AMONG THE people who have benefited from Glebocki’s intensive research is Tel Avivbased, American-born attorney Dr. Deborah Sandler, who is a member of the California and Israel bar associations.
It was Sandler who – together with her partner, Michael Ullmann, a professor of entrepreneurship – brought Glebocki to Israel.
Sandler confesses that until she turned 60, she wasn’t particularly interested in her Polish background, but she found that the older she got, the more interested she became, and googled every scrap of information that came her way, so that she could put together a comprehensive picture to share with her family.
Sandler’s grandmother was one of nine siblings. She moved to America before the war and urged the others to join her.
Three brothers who were slightly younger than her refused and, during the war, joined the Bialystok partisans and survived.
Another brother died, but the circumstances of his death are uncertain. It is believed that he may have shot himself to avoid capture by the Nazis. Everyone else in the family was murdered in Auschwitz.

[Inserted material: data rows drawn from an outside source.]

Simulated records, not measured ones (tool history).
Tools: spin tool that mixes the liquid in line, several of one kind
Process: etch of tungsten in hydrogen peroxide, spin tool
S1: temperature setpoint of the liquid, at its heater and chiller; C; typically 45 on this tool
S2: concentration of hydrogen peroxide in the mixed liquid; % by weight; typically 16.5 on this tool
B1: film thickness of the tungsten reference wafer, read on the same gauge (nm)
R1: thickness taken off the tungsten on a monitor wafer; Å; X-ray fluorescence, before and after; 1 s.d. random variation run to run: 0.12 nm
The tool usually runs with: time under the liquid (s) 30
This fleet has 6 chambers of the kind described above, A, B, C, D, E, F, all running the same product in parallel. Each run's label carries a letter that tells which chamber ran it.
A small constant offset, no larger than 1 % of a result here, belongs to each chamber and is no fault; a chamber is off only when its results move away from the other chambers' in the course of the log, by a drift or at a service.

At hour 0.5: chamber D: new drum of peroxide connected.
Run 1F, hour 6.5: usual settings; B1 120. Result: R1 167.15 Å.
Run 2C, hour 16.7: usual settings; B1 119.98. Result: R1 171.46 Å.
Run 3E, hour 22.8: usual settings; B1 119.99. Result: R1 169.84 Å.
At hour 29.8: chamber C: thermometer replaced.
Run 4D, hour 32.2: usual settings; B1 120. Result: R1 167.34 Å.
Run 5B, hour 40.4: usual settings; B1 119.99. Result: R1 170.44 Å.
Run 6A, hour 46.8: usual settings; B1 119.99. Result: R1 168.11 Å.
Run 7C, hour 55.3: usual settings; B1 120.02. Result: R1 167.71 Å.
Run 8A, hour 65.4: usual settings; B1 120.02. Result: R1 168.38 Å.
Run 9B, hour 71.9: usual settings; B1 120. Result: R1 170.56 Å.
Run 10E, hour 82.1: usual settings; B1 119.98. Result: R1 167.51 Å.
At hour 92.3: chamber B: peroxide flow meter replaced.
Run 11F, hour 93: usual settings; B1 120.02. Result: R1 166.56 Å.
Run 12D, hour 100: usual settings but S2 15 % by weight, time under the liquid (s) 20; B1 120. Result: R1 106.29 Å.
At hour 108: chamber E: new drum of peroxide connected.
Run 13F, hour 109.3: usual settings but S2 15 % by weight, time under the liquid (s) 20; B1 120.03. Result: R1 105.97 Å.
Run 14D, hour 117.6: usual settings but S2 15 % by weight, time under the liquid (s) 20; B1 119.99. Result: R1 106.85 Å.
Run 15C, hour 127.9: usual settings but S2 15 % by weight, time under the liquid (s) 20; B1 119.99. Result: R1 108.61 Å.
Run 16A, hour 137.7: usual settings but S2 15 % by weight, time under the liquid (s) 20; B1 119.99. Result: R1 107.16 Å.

In her younger years Sandler found the Holocaust too disturbing a subject to discuss. But when she had an opportunity around a decade ago to take a roots trip to Poland with a group from Kibbutz Ein Gedi, she said that she would go only if her grandmother’s shtetl was included in the itinerary.
Even though there was so little left to see, and despite the fact that she knew so little of her family’s background despite her Internet delving, Sandler felt a connection.
Through Traison, she met Glebocki, and asked him if he could find some concrete information for her – and he did, as he subsequently did for several other people whose roots are in his town. He gave her documents related to her great-grandfather.
She was ecstatic, and decided to bring him to Israel to participate in the Holocaust remembrance ceremony at Yad Vashem and a memorial ceremony at the Holon cemetery with Israeli descendants of his town, most of whom had met him in Poland, and were eager to welcome him to Israel.
IN ADDITION to tracking data, Glebocki takes people on guided tours, pointing out where Jewish sites used to be, and participates with them in memorial services . Much of the town was burned to the ground by the Nazis. In August 1941, all the Jews, including those brought in from elsewhere, were confined to a ghetto, which was destroyed in November 1942, after which the Jews were sent to a nearby forced labor camp and, in January 1943, to Auschwitz.
Glebocki would love to spend a year studying and researching in Israel, but the salary of a Polish teacher is even worse than that of an Israeli teacher. If he could get a scholarship of some kind, he would be delighted.
He might have been able to take a year off, if he had asked for payment for all the research he’s done, but he never asks for money. He doesn’t refuse it if someone offers, but he never asks.
Both Poles and Jews are convinced that he has a Jewish skeleton in the family closet, but he assures them that this is not so.
“I’m Catholic. I don’t have any Jewish roots,” he says.
On the subject of the current crisis between Poles and Jews, or more accurately, the Polish government, Glebocki says: “The new law is not good for building Polish-Jewish relations. We had something positive, but it has deteriorated.”